My interview with Wim Wenders will be up at Christianity Today Movies in a few days, but I will tell you this now: He praises Terrence Malick’s The New World as perhaps the most powerful big screen experience he’s enjoyed since 2001: A Space Odyssey.
What’s that? It just left the theaters in your neighborhood? You missed it? That’s okay. Most of America did.
But I must say… like Wenders, I include The New World on the very short list of the greatest cinematic experiences of my life, right up there with Kieslowski’s Blue and Wenders’ own Wings of Desire.
These films teach me how to see.
If you can find it on a screen anywhere, this may be your last chance. It’s been so poorly promoted, so criminally overlooked, that it probably won’t come back unless New Line shows phenomenal courage and re-releases it properly.
As Wenders put it, 2005 will probably be looked back on as “the year they overlooked The New World.”

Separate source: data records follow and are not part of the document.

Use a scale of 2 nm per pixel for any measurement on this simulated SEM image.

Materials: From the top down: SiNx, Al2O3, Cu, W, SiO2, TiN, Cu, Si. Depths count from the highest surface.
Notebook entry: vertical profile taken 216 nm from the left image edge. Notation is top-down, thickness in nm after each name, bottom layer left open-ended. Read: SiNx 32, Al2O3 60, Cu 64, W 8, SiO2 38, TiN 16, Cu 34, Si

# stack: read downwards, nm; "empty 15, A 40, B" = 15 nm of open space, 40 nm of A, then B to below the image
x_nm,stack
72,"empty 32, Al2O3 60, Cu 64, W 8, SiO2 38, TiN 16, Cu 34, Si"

Well, Jeffrey, *I* listened to you…
When my wife and I had one of our rare nights out without the kids, I convinced her to forego Narnia and to see The New World. She had thought it was a standard historical epic, a la Last of the Mohicans, but when I told her that from my understanding, it would be in no way like that, she agreed to see it. And as we were going up the escalator to the theaters, we saw a couple from our church coming out. They had just seen it, and the husband’s statement was, “It was … interesting.” I have an idea they were expecting “Last of the Mohicans.”
What can I say about what followed except that I saw one of the most emotionally engaging films that I’ve seen in many years, that used not words, but images, to convey that emotion. Malick’s use of so little to convey so much just blew me away.
One thing that’s interesting about it is the seeming paradox that the scenes are always very intimate and close, but that it is definitely, as Wenders suggests, a *big-screen* experience – and I’m glad I got a chance to see it that way.
One of my favorite moments is when the chief’s emissary enters the English park and sees the beautiful rows of carefully cultivated trees shrouded in an eerily quiet morning fog. He seems so small and so overwhelmed by such a seemingly superfluous example of the European’s domestication of nature (while your mind’s eye is recollecting and comparing the scenes of the Native Americans’ decidedly un-“domesticated/ing” relationship with their surroundings) – both worlds are equally “old” and “new”, but the approach to the land on the part of their respective inhabitants is so different, and knowing the history of what is to unfold, that I couldn’t help but cry over both the beauty that those trees represented in themselves, and for the inevitability they represented for the emissary and his people, and for their land.
Thanks for your championing of this film, Jeffrey. It was truly a transcendent experience.